Designers from three major international firms spoke at the Nasher Sculpture Center Wednesday evening. KERA’s Jerome Weeks reports they are finalists in what may be Dallas’ biggest urban design challenge: merging downtown with the Trinity River in a way that’d make both more appealing.
Dallas Morning News story (pay wall)
KERA Radio story:
Expanded online story:
Wednesday’s talk was the opening event of The Connected City Design Challenge — which Dallas’ CityDesign Studio and the Trinity Trust have launched, along with such groups as Downtown Dallas and the Real Estate Council. Proposals are being solicited for how to link Dallas’ downtown core with the riverfront. The chief hurdle is the impassable tangle that’s there now, the freeways, levees, industrial sites and the Trinity’s wide, neglected floodplain. The hope is to make the area amenable to housing, recreation and retail – and to bridge downtown with West Dallas.

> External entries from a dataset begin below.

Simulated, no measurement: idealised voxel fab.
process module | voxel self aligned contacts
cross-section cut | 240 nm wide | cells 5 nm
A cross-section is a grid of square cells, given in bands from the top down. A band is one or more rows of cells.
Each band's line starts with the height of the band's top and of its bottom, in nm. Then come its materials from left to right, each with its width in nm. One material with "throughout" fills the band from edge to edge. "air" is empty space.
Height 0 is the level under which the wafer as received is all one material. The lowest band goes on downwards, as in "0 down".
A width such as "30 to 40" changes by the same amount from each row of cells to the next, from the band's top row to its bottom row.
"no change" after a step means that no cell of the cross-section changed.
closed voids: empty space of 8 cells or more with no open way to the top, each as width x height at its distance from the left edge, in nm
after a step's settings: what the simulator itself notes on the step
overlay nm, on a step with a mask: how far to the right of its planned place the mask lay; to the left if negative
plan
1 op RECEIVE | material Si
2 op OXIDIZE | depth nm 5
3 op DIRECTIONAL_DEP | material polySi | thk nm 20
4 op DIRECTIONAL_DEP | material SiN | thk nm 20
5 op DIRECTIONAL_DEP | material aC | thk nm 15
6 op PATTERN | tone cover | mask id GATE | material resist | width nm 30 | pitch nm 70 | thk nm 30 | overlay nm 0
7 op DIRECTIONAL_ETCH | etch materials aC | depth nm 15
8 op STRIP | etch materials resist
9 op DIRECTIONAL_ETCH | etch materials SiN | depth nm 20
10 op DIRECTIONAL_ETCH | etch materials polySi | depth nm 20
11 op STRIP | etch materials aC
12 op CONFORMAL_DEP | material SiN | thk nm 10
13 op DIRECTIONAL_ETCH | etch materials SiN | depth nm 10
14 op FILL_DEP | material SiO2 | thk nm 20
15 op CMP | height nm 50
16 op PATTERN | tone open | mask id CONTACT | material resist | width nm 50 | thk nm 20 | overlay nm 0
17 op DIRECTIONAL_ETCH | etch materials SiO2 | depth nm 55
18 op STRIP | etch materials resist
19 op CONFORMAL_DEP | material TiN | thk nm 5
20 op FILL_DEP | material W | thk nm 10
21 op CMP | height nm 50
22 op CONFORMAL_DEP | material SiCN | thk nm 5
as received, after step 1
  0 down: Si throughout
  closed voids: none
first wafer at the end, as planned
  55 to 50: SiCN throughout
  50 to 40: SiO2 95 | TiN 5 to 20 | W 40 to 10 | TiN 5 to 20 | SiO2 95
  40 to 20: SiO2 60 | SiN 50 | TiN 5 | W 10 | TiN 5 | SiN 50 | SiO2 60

The competition is two-tiered, open to regular citizens and to professionals. The three professional finalists are OMA-AMO, the firm of Rem Koolhaas, familiar to Dallasites as the co-designer of the Wylie Theatre. RBTA — Ricardo Bofill Taller de Arquitectura — is a Barcelona company, while Stoss + SHoP are Boston urbanists combined with New York architects.
To many Dallasites, the riverfront has seemed a hopeless snarl, a barrier between the city and the river – complicated, of course, by a possible tollway inside the floodplain and all the questions about the Army Corps of Engineers and the levees. The surprise Wednesday was seeing designer after designer explain how other cities have turned similar, depressingly complicated wastelands into handsome, livable, usable spaces. The basic issue is reversing the flood-control projects in the ’20s through ’40s that essentially separated downtown from the Trinity River and isolated the river between massive levees. Put more simply, the issue is how to blend urban living with nature. Chris Reed of Stoss + SHoP said in his remarks, “Landscape is really important — the idea that you can start with nature in the city, that you can really have it as the kernel for good city making.”
But in North Texas, nature includes floods and brutal heat. Ricardo Bofill of RBTA extolled the simple benefits of shade trees to soften and blend nature and citylife: “It’s all about planting. If I had a million dollars, first thing I would do is spend it in trees. I would really just look for the right species and plant it downtown. And that would create shadows, that would create a place where you could live in a comfortable and beautiful way.”
The proposals moved between the global-gigantic and the intimate and ‘granular.’ Bofill’s urban design projects, often in Barcelona, Italy and France, have a sweeping, European poetry to them that varies between the truly elegant and the kitschy. Stoss has worked in American cities such as Milwaukee and New York on thorny, ugly waterfronts, wrestling them into esplanades, urban parks and ‘festival centers’ where water and cites intermingle. For this project, the typically big-picture, techno-forward OMA is working with Mia Lehrer + Associates, a firm whose largest project is the revitalization of the 51-mile long Los Angeles River corridor, turning a concrete gulley into a scenic, recreational “linear park,” planted with indigenous species.
All three proposals will be on display beginning in October, and each firm will give a talk at the Dallas Museum of Art in the coming months. The deadline for the public, open competition is Oct. 3.